AN ARTIST'S ATTIC, part 5


 

I've heard illustrators and cartoonists grumble that the glory days of their profession are behind them.  The legend is that illustrators used to have abundant work, longer deadlines, more freedom and bigger paychecks. They worked in spacious studios with beautiful live models rather than googling for reference material.  They were summoned to judge beauty contests around the country because illustrators back then (who were 99% male) were supposed to be experts on feminine pulchritude.

Today, illustrators hunched over their laptops in small apartments glower at the 1950s photos of stylishly dressed illustrators consorting with celebrities at cocktail parties.   Bob Peak and Peter Max both drove Rolls Royces.  Al Dorne drove a custom Mercedes with a burled walnut dashboard and a pull-out bar.  The steering wheel had Dorne's initials engraved on a silver plate below a star sapphire. Bernie Fuchs drove a tasteful Porsche.

Leonard Starr, who worked as an illustrator and comic artist during that era, drove a snappy Jaguar and lived in a substantial home in rustic Westport where his neighbor was the actor Paul Newman.   His attic contained the brittle, yellowing remnants of that bygone era.

According to the legend,  illustrators back then always managed to attract gorgeous wives.  Is the legend true?  I don't know.

In Starr's attic I found a battered suitcase containing old photos of a fashion model from the 1950s and 60s. 
   





It turns out that the model was Starr's wife Bobbie.  Years ago she had been a well known lingerie model who appeared in the famous "dream" advertising campaign for Maidenform bras.  Her ad was, "I dreamed I went to the circus in my Maidenform bra."  She danced with Caesar Romero at the Copa.



Perhaps there was something to those old legends after all.


Even cooler, there were a few pictures of Bobbie's mother-- an earlier generation of beauty-- mixed in with the modeling shots.


 It turns out that her mother was one of the famous Ruth St. Denis dancers.

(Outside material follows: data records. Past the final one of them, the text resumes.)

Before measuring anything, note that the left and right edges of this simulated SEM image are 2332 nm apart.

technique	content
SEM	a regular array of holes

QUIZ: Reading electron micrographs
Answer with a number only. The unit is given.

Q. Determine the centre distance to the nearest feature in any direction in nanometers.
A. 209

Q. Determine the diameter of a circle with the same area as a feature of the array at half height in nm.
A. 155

St. Denis started out as Ruthie Dennis, a "leg dancer" (female dancers whose legs were visible under their short skirts) in a dime museum and in vaudeville houses.  Through talent and grit, she escaped to Broadway, founded her own dance troupe, and toured internationally as an avant garde dancer.

 
Yes, it was truly a different era.  You never know what you'll find in the time capsule of an artist's attic.  But it's worth looking.